The US has charged two Chinese men accused of hacking into the computer networks of companies and government agencies in over a dozen countries. The US Department of Justice said the two men are affiliated with China’s main intelligence agency but were a part of a group known as APT 10 – Advanced Persistent Threat 10.
The Federal Bureau of Investigation (FBI) said that two men identified as Zhu Hua and Zhang Shilong have been working against the US and other countries from 2006.
The duo extensively hacked into computer systems with the aim of stealing intellectual property and confidential business and technological information from managed service providers (MSPs) and their government and commercial clients in at least 12 countries, including Brazil, Canada, India, Finland, UK, France, Germany, Japan, Sweden, Switzerland, and the UAE, as well as the US.
They targeted at least 45 commercial and defence technology companies in at least 12 US states. The FBI said they had also hacked into US Navy computer systems and stole the personal information of more than 100,000 personnel.
Zhu Hua and Zhang Shilong have been charged with conspiracy to commit computer intrusions, conspiracy to commit wire fraud, and aggravated identity theft. The US Justice Department accused China of breaking a 2015 pact to curb cyber espionage for corporate purposes.
"China's goal, simply put, is to replace the US as the world's leading superpower and they're using illegal methods to get there," FBI Director Chris Wray said at a news conference. The companies targeted by China were the "who's who" of US businesses, Wray said.
The duo are not on US soil and hence the FBI has not been able to arrest them.
The UK said it was joining allies in holding the Chinese government responsible for the global hacking campaign. "This campaign shows that elements of the Chinese government are not upholding the commitments China made directly to the UK in a 2015 bilateral agreement," the statement said.

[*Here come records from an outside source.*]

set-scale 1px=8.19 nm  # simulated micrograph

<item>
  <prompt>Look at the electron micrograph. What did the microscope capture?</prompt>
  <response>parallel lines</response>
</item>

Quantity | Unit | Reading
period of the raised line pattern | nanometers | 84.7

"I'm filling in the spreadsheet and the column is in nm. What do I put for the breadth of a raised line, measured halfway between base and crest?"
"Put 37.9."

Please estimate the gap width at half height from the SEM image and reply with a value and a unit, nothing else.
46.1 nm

These latest charges come just days after US authorities revealed that Chinese government-linked hackers were behind the data theft of some 500 million guests of hotel chain Marriott.
This development also corresponds with the accusations leveled by US President Donald Trump against China of forcing US companies to part with critical intellectual property in return for letting them operate on Chinese soil. Intellectual property transfer and theft has formed a big part of the ensuing trade war between the two countries.